Dear Dating Diary,
I was in a coffee shop yesterday, in a part of town I never go to (near Burbank? I have no idea where I was) and I ran into someone I hadn’t seen in a long time. It was a close friend of my ex-boyfriend’s (X). I was at this guy’s wedding six months ago. We had him and his fiancé (now wife) over for dinner a few times. He wasn’t a best friend or anything, but definitely someone I’ve shared a drink and a laugh with more than once. But I kind of froze when I saw him. Had X told him we’d broken up? Should I say hi? Would saying hi mean I had to explain the whole painful situation again? Little moments like this come up a lot and I’m never quite sure what to do about them. I ended up avoiding eye contact and walking out of the coffee shop.
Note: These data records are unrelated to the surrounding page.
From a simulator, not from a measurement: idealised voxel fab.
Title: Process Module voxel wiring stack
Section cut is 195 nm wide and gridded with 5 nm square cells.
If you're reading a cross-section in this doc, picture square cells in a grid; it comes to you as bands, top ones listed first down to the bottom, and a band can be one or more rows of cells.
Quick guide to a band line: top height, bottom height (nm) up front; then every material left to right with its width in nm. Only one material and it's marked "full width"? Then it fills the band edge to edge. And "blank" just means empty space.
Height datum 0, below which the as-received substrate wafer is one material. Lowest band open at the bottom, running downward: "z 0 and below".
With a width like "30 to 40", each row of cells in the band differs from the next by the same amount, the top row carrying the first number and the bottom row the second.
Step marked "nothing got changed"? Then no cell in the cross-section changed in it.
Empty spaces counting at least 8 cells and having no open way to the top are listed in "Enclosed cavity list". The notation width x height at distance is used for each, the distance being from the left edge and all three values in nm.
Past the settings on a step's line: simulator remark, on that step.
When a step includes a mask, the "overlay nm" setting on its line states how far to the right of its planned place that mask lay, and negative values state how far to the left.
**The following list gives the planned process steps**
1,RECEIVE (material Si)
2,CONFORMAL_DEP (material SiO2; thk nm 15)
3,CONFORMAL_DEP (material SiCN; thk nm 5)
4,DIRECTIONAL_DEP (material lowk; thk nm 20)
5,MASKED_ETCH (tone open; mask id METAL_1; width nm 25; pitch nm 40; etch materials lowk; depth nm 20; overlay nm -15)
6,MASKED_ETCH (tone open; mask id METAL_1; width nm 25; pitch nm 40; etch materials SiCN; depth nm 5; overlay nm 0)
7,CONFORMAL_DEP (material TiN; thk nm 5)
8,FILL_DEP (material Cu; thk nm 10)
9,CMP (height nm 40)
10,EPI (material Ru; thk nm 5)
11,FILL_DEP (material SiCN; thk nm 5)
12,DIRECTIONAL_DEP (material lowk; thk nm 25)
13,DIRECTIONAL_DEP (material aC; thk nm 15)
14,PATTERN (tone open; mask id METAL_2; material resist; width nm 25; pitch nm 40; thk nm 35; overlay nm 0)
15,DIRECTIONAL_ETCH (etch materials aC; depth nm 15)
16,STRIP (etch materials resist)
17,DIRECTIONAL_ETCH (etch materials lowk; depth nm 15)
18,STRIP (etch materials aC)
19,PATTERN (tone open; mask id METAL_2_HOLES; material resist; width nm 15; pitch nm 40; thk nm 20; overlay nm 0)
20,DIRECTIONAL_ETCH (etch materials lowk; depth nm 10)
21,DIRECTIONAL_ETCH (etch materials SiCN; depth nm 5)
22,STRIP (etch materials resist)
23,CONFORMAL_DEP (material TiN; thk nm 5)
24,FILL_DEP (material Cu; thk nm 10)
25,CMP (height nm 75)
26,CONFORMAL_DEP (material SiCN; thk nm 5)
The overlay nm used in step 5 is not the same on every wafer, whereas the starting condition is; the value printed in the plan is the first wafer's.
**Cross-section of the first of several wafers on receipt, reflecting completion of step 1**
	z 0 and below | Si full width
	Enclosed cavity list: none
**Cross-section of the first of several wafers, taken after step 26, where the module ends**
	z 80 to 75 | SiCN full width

I felt kind of guilty about it when I left. After all, this guy was gracious enough to invite me (by way of X) to his wedding. I’ve been in the house he grew up in, met his mother. But on further thought, I kind of think I did the right thing. It’s likely that he knows X and I aren’t together and felt equally as awkward at the prospect of talking to me. We had no common bond aside from X. So not only did I protect myself from an awkward moment, I also protected him. The reason I bring this story up is to highlight how often ghosts of exes can arise, how even if you do your best to avoid thinking about someone you used to love (still do?), somehow you’ll be reminded of them over and over.
Sidenote: I’ve been listening to this Tegan and Sara song over and over and it’s kind of the perfect breakup song. Best lyrics: “YOU WERE SOMEONE I LOVED THEN YOU WERE NO ONE AT ALL.” The perfect way of describing how jarring it is to have someone be your partner then have them be basically nothing. Life is fucking weird and confusing and terrible.
As another wise songstress once said, breaking up is hard to do. But with the help of some friends, it can be a lot easier. Today’s topic of conversation is how to support people going through a breakup.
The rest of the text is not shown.